1 Reply Latest reply on Nov 18, 2011 5:39 AM by Sanne Grinovero

    Hibernate search - Infinispan - Jgroups optimization on Amazon clustering environment

    Dzung Leonhart Newbie

      Hi Inifispan team,

       

      I'm using Hibernate Search with Infinispan as directory provider and Jgroups as synchronization backend for clustering on Amazon EC2.

      My project is already on air now, and it's great for me to have your advices on performance tuning.

       

      Here're my configurations:

       

           1. Spring bean

       

           <bean id="sessionFactory" class="org.springframework.orm.hibernate3.annotation.AnnotationSessionFactoryBean">  

              <property name="hibernateProperties">

                  <props>

                      <prop key="hibernate.dialect">org.hibernate.dialect.MySQLDialect</prop>

                      <prop key="hibernate.search.default.directory_provider">infinispan</prop>

                      <prop key="hibernate.search.infinispan.configuration_resourcename">hibernate-search-infinispan.xml</prop>

                  </props>

              </property>      

          </bean>

       

           2. hibernate-search-infinispan.xml

               

      <?xml version="1.0" encoding="UTF-8"?>

      <infinispan xmlns:xsi="http://www.w3.org/2001/XMLSchema-instance"

          xsi:schemaLocation="urn:infinispan:config:5.0 http://www.infinispan.org/schemas/infinispan-config-5.0.xsd"

          xmlns="urn:infinispan:config:5.0">

       

       

          <!-- *************************** -->

          <!-- System-wide global settings -->

          <!-- *************************** -->

          <global>

              <!-- Duplicate domains are allowed so that multiple deployments with default

                  configuration of Hibernate Search applications work - if possible it would

                  be better to use JNDI to share the CacheManager across applications -->

              <globalJmxStatistics enabled="false"

                  cacheManagerName="HibernateSearch" allowDuplicateDomains="true" />

       

              <transport clusterName="infinispan-hibernate-search-cluster"

                  distributedSyncTimeout="60000"

                  transportClass="org.infinispan.remoting.transport.jgroups.JGroupsTransport">

                  <properties>

                      <property name="configurationFile" value="jdbc_ping.xml" />

                  </properties>

              </transport>

       

              <!-- Used to register JVM shutdown hooks. hookBehavior: DEFAULT, REGISTER,

                  DONT_REGISTER. Hibernate Search takes care to stop the CacheManager so registering

                  is not needed -->

              <shutdown hookBehavior="DONT_REGISTER" />

          </global>

       

       

          <!-- *************************** -->

          <!-- Default "template" settings -->

          <!-- *************************** -->

          <default>

              <locking lockAcquisitionTimeout="60000" writeSkewCheck="false"

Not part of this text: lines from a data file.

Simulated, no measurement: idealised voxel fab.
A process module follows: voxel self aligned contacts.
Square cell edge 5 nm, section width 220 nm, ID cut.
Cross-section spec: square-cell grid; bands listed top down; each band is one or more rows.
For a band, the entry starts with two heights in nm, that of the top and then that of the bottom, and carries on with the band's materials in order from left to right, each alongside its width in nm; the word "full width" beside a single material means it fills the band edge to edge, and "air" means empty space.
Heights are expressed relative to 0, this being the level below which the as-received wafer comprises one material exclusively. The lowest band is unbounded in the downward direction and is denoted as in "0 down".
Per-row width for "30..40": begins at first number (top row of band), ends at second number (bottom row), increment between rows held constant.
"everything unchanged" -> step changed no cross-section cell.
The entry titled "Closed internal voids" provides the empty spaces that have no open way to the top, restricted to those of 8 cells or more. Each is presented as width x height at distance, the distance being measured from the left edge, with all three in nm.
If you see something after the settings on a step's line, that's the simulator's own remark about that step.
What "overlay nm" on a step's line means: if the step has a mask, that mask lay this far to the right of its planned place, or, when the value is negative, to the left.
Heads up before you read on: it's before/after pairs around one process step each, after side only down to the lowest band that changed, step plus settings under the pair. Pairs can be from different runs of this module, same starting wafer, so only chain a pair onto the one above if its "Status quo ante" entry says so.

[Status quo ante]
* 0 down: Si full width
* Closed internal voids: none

                  concurrencyLevel="500" useLockStriping="false" />

       

              <!-- Invocation batching is required for use with the Lucene Directory -->

              <invocationBatching enabled="true" />

       

       

              <!-- This element specifies that the cache is clustered. modes supported:

                  distribution (d), replication (r) or invalidation (i). Don't use invalidation

                  to store Lucene indexes (as with Hibernate Search DirectoryProvider). Replication

                  is recommended for best performance of Lucene indexes, but make sure you

                  have enough memory to store the index in your heap. Also distribution scales

                  much better than replication on high number of nodes in the cluster. -->

              <clustering mode="replication">

                  <!-- Prefer loading all data at startup than later -->

                  <stateRetrieval timeout="60000" logFlushTimeout="60000"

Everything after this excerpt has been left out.